Plumbing – PVC drainage leak

plumbing

Heard what sounded like water slowly dripping from stairwell outside the 2nd-floor bathroom when the bathtub is draining. Following sound location down to the 1st floor, discovered a black drainage pipe with soaked floor and stud but no water on the outside of the pipe. When I opened up the wall on the other side I found that the pipe was wet. Later when the shower was used in the 2nd upstairs bathroom, I checked the pipe and found it was wet on one side. I am thinking there is likely a leak at the joint where the line changes from vertical to horizontal since there is leaking whenever draining water from both bathrooms. Am I on the right track? If I am correct and find the joint leaking is reapplying the joint glue all I need to do or will I need a plumber?

Best Answer

Usually if it is a joint leak with PVC or ABS piping it is the best to cut out the failed parts and replace with new properly glued parts. The PVC or ABS parts are relatively inexpensive and can actually be a reasonable DIY project to replace.

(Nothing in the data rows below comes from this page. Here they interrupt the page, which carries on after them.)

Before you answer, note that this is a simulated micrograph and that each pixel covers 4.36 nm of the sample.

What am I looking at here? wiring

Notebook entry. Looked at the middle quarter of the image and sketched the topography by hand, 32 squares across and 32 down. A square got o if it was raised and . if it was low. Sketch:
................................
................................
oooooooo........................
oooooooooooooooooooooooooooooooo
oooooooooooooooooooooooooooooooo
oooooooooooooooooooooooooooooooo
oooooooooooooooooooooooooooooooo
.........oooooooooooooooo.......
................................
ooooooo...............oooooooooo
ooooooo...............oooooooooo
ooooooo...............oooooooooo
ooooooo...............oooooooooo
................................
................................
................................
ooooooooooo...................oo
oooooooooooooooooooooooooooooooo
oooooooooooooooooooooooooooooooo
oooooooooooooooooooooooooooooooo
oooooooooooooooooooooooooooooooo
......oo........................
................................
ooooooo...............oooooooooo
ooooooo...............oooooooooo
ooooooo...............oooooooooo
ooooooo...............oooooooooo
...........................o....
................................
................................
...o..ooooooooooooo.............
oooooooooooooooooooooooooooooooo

The type of cement used to join PVC and ABS pipes to fittings is a solvent that softens the surfaces and then when they are slid together they weld as one. It is not at all effective to try to smear more of the solvent onto the outside of a joint. In addition to that PVC ans ABS materials have the characteristic that many other types of glues do not effectively adhere to it.

You may be able to do a temporary type of repair if you clean and dry the area very well and then apply some silicone sealer to the leak area. Silicone sealer will adhere to clean dry PVC/ABS but if it is wet then it will not. This is only temporary and a proper fix as outlined above should be done as soon as reasonably possible.